Vox Clara urges rapid completion of that translation.

The Congregation for Divine Worship and the Sacraments and a committee of congregation advisers have urged the quick completion of the new English translation of the Mass.

The Vox Clara Committee, a group of English-speaking bishops who advise the Vatican on English translations, met March 12-15 at the Vatican.

A press release about the meeting repeatedly referred to hopes that the translation of the Roman Missal, promulgated by Pope John Paul II in 2002, would be completed quickly.

The International Commission on English in the Liturgy, or ICEL, is preparing the translation in several sections. When individual bishops’ conferences approve the texts translated into English from Latin, they request Vatican permission to use them.

The new translation of the Order of the Mass, which contains the main prayers used at every Mass, has been approved by all the English-speaking bishops’ conferences.

The Vox Clara press release said Vatican permission to use the text is expected "in the near future," although most bishops’ conferences have said they would wait until the entire Missal has been approved to begin using the new translation.

Vox Clara members also said they discussed a report on "musical considerations" involving the translation of the Order of the Mass and proposed "appropriate revisions" to the texts.

The Vatican had asked musicologists to evaluate how easily and smoothly the translation of the people’s parts of the Mass — for instance the Gloria and the Sanctus — could be set to music.

Kevin Miller has a solution to that last "problem."

And as for me…well, it’s really hard for me to take the whining – oh, oh, don’t render the texts unwieldy, please – of the liturgical music establishment seriously.

Why?

Because, well, in our parish, during Lent, we sing the Coony/Daigle Penitential Rite "Hold Us in Your Mercy", which, in the form we sing it, does not have a Kyrie. (I’ve heard it done with one). So – no Confiteor, no Kyrie (and it is not prayed after the musical setting, either), just…Hold us in Your Mercy…

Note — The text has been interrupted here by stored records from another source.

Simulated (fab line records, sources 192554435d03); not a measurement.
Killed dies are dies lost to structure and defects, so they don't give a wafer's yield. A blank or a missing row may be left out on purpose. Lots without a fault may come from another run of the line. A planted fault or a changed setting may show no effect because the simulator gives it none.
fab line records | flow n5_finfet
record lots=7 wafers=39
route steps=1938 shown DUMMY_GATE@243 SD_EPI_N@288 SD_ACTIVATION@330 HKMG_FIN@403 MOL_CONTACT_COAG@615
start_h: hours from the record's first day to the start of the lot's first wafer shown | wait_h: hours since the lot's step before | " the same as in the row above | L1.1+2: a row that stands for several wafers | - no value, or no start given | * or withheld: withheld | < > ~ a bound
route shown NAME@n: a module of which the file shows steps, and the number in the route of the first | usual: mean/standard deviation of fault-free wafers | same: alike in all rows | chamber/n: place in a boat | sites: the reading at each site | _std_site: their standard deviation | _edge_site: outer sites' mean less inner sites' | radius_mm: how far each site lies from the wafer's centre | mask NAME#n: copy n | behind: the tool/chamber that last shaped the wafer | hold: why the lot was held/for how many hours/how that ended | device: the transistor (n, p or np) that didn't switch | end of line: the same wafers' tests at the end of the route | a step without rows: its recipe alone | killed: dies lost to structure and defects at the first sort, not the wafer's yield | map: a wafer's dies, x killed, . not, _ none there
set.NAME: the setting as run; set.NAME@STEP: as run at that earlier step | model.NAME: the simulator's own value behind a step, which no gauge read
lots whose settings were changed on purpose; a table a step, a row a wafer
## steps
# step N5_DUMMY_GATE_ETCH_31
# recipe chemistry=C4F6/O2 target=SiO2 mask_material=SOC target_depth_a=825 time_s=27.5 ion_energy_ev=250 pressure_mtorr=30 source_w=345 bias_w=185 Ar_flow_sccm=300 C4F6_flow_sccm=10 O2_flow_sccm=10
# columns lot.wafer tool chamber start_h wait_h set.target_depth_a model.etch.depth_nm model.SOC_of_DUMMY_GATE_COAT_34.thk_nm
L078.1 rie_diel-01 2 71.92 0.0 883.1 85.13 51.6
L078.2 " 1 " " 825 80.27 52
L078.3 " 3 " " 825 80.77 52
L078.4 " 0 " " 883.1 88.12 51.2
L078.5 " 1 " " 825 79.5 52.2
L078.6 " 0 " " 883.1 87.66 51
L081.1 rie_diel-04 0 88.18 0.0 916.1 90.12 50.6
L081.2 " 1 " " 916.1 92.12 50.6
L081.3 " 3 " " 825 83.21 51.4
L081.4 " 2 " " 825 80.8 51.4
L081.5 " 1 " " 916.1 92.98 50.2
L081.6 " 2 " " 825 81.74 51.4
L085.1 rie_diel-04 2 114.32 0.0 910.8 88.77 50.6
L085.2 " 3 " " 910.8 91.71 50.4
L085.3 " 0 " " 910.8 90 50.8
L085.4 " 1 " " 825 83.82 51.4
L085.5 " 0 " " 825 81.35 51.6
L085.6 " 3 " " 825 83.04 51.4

Also during Lent, we do the dreadful Bernadette Farrell business for the Agnus Dei, the salient portion of which goes,

Jesus, Lamb of God, bearer of our sins, Jesus, Savior: Hear our prayer, hear our prayer, through this Bread and Wine we share, may we be your sign of peace everywhere.

So, the lesson is…they’re going to do what they want anyway. I say let the translators produce produce their fruit, which should be that delicate mix of accurate/poetic/elevated without being fussy or archaic and let the composers cope. It’s not as if they care anyway.

Because, you know, the General Instruction for the Roman Missal, #366, says outright of the Agnus Dei,

It is not permitted to substitute for the chants found in the Order of Mass, e.g., at the Agnus Dei.

…through this Bread and Wine we share….

To see how, in this particular case, the Liturgical Whatever has been wielded, read this eye-opener from Adoremus. It won’t answer the question, "How is this permitted?" but it will clarify the dynamic, which seems to involve the liturgical establishment writing reams of stuff and running workshops while bishops are apparently off somewhere doing other things – meeting with lawyers, I suppose.

Update and Clarification:

God bless composers and musicians! I have read what seem to me to be legitimate concerns about the new translation, and chunks of it do seem to be less poetic than they could be, as oft discussed here. The translators should be working with musicologists, I believe. View the above as a rant prompted by an intense week of reflecting on the disjunction between what I read and what I – and most of you – experience.